Looking it up, the only suggestion I found was to run sc.hadoopConfiguration.set("fs.s3a.endpoint", "s3-us-east-2.amazonaws.com") before trying to load the text file. This had no effect (identical stack trace).

nchammas commented 6 years ago

Some debugging questions:

  1. If you flintrock login to the cluster and run aws s3 ls s3://qtest11/ from there, what do you get?
  2. Do you see hadoop-aws mentioned when you start up the Spark shell?
  3. Can you confirm that spark/conf/spark-defaults.conf on the cluster exists, and if so can you paste the contents here?
qwertystop commented 6 years ago
  1. Looks fine.

    $ aws s3 ls s3://qtest11/
    2018-03-16 19:47:52        382 realestate.txt
  2. hadoop-aws appears twice, near the top:

    $ spark-shell 
    Ivy Default Cache set to: /home/ec2-user/.ivy2/cache
    The jars for the packages stored in: /home/ec2-user/.ivy2/jars
    :: loading settings :: url = jar:file:/home/ec2-user/spark/jars/ivy-2.4.0.jar!/org/apache/ivy/core/settings/ivysettings.xml
    org.apache.hadoop#hadoop-aws added as a dependency
    :: resolving dependencies :: org.apache.spark#spark-submit-parent;1.0
    confs: [default]
    found org.apache.hadoop#hadoop-aws;2.7.3 in central
  3. That conf file exists; it has one line:

    
    spark.jars.packages    org.apache.hadoop:hadoop-aws:2.7.3
nchammas commented 6 years ago

Looks like us-east-2 only supports V4 signatures, in which case this answer should help.

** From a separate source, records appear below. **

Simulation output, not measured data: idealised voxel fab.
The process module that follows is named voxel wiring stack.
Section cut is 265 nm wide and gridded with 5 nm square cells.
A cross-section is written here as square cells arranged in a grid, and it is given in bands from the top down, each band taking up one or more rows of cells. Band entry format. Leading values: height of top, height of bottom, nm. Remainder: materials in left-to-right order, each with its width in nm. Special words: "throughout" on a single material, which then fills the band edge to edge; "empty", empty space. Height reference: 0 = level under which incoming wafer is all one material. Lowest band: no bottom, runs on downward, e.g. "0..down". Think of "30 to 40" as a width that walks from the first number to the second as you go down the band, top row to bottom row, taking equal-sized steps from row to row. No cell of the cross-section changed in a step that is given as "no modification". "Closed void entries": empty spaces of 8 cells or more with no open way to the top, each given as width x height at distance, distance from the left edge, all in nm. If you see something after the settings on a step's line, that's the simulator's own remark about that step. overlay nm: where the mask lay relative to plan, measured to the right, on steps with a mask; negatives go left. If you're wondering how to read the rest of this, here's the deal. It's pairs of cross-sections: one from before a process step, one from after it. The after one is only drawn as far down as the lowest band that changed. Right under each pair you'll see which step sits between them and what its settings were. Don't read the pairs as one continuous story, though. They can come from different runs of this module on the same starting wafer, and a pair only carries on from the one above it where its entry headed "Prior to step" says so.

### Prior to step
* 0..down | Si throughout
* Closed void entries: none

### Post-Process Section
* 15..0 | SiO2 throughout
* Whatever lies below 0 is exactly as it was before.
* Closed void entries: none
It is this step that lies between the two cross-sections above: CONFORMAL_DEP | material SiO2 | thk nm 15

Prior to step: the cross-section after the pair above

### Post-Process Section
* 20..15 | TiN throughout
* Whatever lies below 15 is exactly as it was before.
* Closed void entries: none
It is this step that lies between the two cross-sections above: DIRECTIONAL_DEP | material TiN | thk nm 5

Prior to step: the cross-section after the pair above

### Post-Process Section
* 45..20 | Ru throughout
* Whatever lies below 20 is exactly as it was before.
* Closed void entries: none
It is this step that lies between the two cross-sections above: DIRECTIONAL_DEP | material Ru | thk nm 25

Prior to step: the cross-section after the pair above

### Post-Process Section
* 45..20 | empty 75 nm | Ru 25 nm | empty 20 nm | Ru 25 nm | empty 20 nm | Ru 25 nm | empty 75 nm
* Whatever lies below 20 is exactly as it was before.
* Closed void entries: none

nchammas commented 6 years ago

And if it does help, then I'm not sure there is anything I can do here. I suppose I could add a warning to the README about this, but there must be so many little gotchas like this I'm not sure it makes sense to try to address them here.

qwertystop commented 6 years ago

Yeah, doesn't really look like it's on you to fix. Thanks for finding it anyway. Though that answer isn't working – but again, not on you.

nchammas commented 6 years ago

But let's get to the bottom of the issue here regardless. Can you list all the settings you've added? It looks like you need to set fs.s3a.endpoint and com.amazonaws.services.s3.enableV4 at the very least. How are you setting the latter?

qwertystop commented 6 years ago
scala> System.setProperty("com.amazonaws.services.s3.enableV4", "true")
scala> System.setProperty("fs.s3a.endpoint", "s3-us-east-2.amazonaws.com")

as suggested by that SO post.

nchammas commented 6 years ago

I think fs.s3a.endpoint needs to be set via hadoopConfiguration. Does that change anything?

qwertystop commented 6 years ago

Yep, that makes it work. Thanks for helping a novice through things.

nchammas commented 6 years ago

OK great! Glad we found a solution.